It Drives Us Nutz.
This week in Science News (http://www.sciencenews.org/), was a report that scientists have discovered that certain spider venoms fire off the same nerves that respond to capsaicin, which is the active chemical in hot peppers. The article said:
"Different organisms have figured out how to tap this site as a way of telling predators, 'You won't be comfortable if you mess with me,'" he says.
This makes me, and my scientifically-educated husband, crazy. A more accurate manner of describing this phenomenon would be to say, "Different organisms have the ability to defend themselves by utilising this chemical means of self-defense..." Organisms do not and never have been able to "figure out" how to do anything to alter themselves in "evolutionary" terms. They are given certain abilities. That's all there is to it, and anything to the contrary simply cannot be proven. Can we stop talking about evolution as if it were a workable fact? It isn't.
And if you don't agree, I'll have my Yale-educated Ph.D. husband beat you up. So there. Make his day.
And by the way, have I mentioned that I do not like spiders? Nasty things! What will they be like in the New Heaven and New Earth? What were they like before the Fall? Were they the sort of thing that Eve went all soft over? "Awwwww, Adam looook! A widdle cute spider! So cuddly! C'mere you cutey pie!"
2 Comments:
well, that's what I say to Jumpy, the widda cutie pie what lives in my screen door.

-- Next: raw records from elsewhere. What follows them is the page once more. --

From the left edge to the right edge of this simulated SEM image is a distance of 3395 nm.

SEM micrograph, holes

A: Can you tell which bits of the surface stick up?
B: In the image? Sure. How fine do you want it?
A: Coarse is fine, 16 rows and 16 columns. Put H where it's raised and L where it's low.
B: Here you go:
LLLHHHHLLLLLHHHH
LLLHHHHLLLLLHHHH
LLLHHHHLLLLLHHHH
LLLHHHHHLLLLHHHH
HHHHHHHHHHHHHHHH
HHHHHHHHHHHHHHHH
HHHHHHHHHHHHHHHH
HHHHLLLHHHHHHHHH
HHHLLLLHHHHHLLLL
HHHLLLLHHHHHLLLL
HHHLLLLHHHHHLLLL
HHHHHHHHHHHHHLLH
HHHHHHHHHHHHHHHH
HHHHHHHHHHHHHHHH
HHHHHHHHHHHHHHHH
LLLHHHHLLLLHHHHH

A jumper spider, which is my favorite type, and he is medium small. Don't know how long he'll be there, and he may already have decided to find a nicer neighborhood, but I don't mind jumper spiders at all.
Jumper spiders, or wolf spiders, are actually rather intelligent critters that I don't mind as much. I had one living in my ironing board once, and he would come visit while I was ironing. I would put a drop of water out for him to drink. His name was Horace.